Starring Michael Shannon, Winona Ryder, Ray Liotta, Chris Evans, David Schwimmer, and James Franco
Written by Morgan Land and Ariel Vromen
Directed by Ariel Vromen
Boy, did I have high expectations for this film. I’m a big fan of true crime stories and I had The Iceman in my festival top ten. The story of Robert Kuklinsky is one that’s interested me for the better part of ten years. Kuklinski was notorious for the killings he carried out over his adult life and lauded by those who worked with him for his innovative ways of disposing of his bodies. His story has a very cinematic quality which I thought could make for an exciting film adaptation if handled by the right filmmaker. As it turns out, Ariel Vromen is as capable as any first time director I’ve seen, but the decisions in the script to abandon certain aspects of his life and over-dramatize others as well as an overall blandness and sterilization of the factual violence that happened in reality severely hinder The Iceman. This coupled with some inexcusably bad performances from actors that have no place in the film leaves this as one of the more disappointing films of the festival.
The Iceman is the true-life story of Richard “The Iceman” Kuklinski, one of the most notorious hitmen in the history of the American mafia. The film chronicles the early beginnings of Kuklinski’s adult years, from his time as a sound technician in the adult-film retail distribution business to his rise as a reliable problem-solver for the Gambino crime family, all the while keeping a seemingly squeaky clean image as a loving father who provides for his family as a market trader. I will spare the inclusion of any additional plot breakdown as it would spoil the sole reason to watch this film, and that being the titular character’s story is and remains interesting. Viewers who are unaware of Kuklinski’s history in American crime will find the story interesting and entertaining, but those who know the true story will be frustrated.
The most damning aspect of The Iceman is the script. Important moments in his criminal life are never mentioned. In no single moment is there a sense of terrifying dread that was present in every interview and account of his life I had researched in the past. Aside from one or two total lines of dialogue in the entire film, the subject of the Gambino crime family, even their name, is never mentioned. Characters are the film equivalent of cardboard cut-outs. The murders portrayed are few and far between and are shown in bunches in a series of montages, with the exception of a few. The pacing is severely flawed as any tension that is built dissipates thanks to attempts at creating domestic drama. The filmmakers obviously didn’t care for the family aspect of the story and it’s surprising they went back to it during the one or two times the plot was actually moving smoothly.
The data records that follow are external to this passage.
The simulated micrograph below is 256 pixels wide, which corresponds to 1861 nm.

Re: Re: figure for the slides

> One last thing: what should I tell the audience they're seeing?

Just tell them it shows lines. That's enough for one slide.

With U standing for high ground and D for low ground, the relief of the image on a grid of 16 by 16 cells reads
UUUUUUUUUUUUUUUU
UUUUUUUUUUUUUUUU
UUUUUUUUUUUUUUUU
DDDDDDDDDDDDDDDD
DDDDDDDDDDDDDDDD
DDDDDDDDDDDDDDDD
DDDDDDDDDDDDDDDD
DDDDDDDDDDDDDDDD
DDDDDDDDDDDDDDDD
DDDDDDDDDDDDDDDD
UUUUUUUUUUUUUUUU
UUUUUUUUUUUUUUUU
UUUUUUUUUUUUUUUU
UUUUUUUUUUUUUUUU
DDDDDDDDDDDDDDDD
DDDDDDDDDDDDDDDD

The acting wasn’t as bad, but it was ultimately disappointing and didn’t do the filmmakers any favours. Michael Shannon was an inspired choice to play the titular character, but I feel as though he missed his mark and perhaps just couldn’t fully realize the demands of such a two-sided sociopathic killer. I applaud him for trying because of the appeal of such a role, I just didn’t find him scary at all. For such an imposing character I found his performance rather nonthreatening, however I feel these problems for the most part were due to the script and not the actor. Surprisingly, I really liked Winona Ryder in this film; she plays off of Shannon’s emotions perfectly as his loving wife Deborah Kuklinski. Ray Liotta as Roy Demeo is his usual bad self, doing nothing better or worse than he’s done for the latter part of his career. The rest of the performances are as poorly written as everything else, but what makes them even worse is the inclusion of a group of actors that bring zero to the table and leaves one to wonder why they are even there. First is David Schwimmer as a soldier working under the guidance of Demeo. His performance is awful and is only surpassed in its awfulness by his porn star moustache and the performances of the other two in question. One of those is Chris Evans, who plays Robert Prongue, a fellow killer who befriends Kuklinski. Evans plays his character much like his earlier performance as the dumb jock in Not Another Teen Movie. Lastly we have James Franco, who makes a short cameo, the likes of which have been deservedly chastised by a fellow writer at Entertainment Maven in a review of Aftershock. Portraying Marty the scumbag, his character is only onscreen for a brief time before meeting his end in one of the better moments of this messy film.
There isn’t much else to say except that this was a greatly unsatisfying film that had all the elements in hand to tell an interesting and fresh story and were squandered and lost almost solely thanks to poor decisions in the script process. I can only hope the director finds a better script for his next feature, while this is the second straight poor choice for Michael Shannon. I think I just may avoid him until Superman returns to fight him in next year’s The Man of Steel.